European stocks are seen opening lower on Monday, with investors likely to turn their attention to Spain after European Central Bank policymaker Ewald Nowotny said the nation would have to apply for a rescue package before qualifying for the central bank's bond-buying program.
Thousands of Spanish and Portuguese protesters took to the streets of Madrid and Lisbon over the weekend to protest against tougher austerity measures in the debt-hit countries, suggesting the Eurozone debt crisis still has a long way to go before it ends.
Asian markets are trading on a lackluster note amid concerns that the Fed's latest bond buying program may fuel inflationary pressures in Asian countries. China's Shanghai Composite index is losing a percent on growth concerns, while the markets in Japan and Malaysia are shut for public holidays.
Singapore's non-oil domestic exports declined more than expected in August due to decrease in both electronic and non-electronic shipments, data released by International Enterprise Singapore showed today. Exports slid 10.6 percent from a year earlier following a revised 5.7 percent increase in July.
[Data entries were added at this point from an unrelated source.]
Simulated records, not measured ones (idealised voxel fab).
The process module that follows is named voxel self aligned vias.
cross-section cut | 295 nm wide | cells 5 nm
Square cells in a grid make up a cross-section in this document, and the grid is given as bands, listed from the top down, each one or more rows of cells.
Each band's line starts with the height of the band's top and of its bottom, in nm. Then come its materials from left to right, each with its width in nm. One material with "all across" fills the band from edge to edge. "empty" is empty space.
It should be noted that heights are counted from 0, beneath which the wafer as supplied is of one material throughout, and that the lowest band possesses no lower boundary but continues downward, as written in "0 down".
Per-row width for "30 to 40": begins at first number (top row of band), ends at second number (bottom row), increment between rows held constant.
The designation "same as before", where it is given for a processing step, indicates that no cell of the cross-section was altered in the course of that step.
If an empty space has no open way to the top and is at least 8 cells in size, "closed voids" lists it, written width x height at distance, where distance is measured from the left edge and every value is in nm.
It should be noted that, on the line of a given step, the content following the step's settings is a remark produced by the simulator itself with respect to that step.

Closer home, house prices in the U.K. fell for a second consecutive month in August, recording the biggest-ever fall for the month as home buyers disengaged themselves from property search during key Olympic events, property tracking website Rightmove said. The average asking price fell 0.6 percent from the previous month in September after declining 2.4 percent in August. On a yearly basis, prices were up 0.7 percent after adding 2.0 percent in the previous month.
Looking ahead, external trade and current account date from Eurozone are due later in the European session. The euro area current account surplus is seen at EUR 15 billion in July compared to EUR 15.7 billion in June, while trade surplus is forecast to rise to EUR 15 billion in the month from EUR 14.9 billion in the previous month.
In corporate news, Airbus parent European Aeronautic Defense and Space Co. N.V., which is priming for a possible 30 billion pound or $49 billion merger with British defense contractor BAE Systems Plc., is making political concessions to pave the way for the potential merger with BAE, according to a report in the Financial Times Deutschland.
Vodafone Group Plc. might make a provision of $2.2 billion to cover some tax risks in India, as a result of a law change in the South Asian country, Bloomberg reported, citing an interview with the telecom giant's Chief Financial Officer Andy Halford. The company is consulting on the need for such a provision and a decision will be made by November, the report said.
European stocks rallied on Friday, with banks, miners and automakers turning in strong performances, after the U.S. Federal Reserve came through with a third round of quantitative easing that investors had been hoping for.
The Euro Stoxx 50 index of Eurozone bluechip stocks climbed 2 percent and the Stoxx Europe 50 index, which includes some major U.K. companies, gained 0.8 percent, while around Europe, Switzerland's SMI, the German DAX, the U.K.'s FTSE 100 and France's CAC 40 rose between 0.7 percent and 2.3 percent.
U.S. shares rose modestly to reach new multi-year highs on Friday, with the Federal Reserve's decision on Thursday to stimulate the world's largest economy and an upbeat reading on U.S. consumer sentiment underpinning sentiment. The Dow and the S&P 500 rose about 0.4 percent each, while the tech-heavy Nasdaq added 0.9 percent.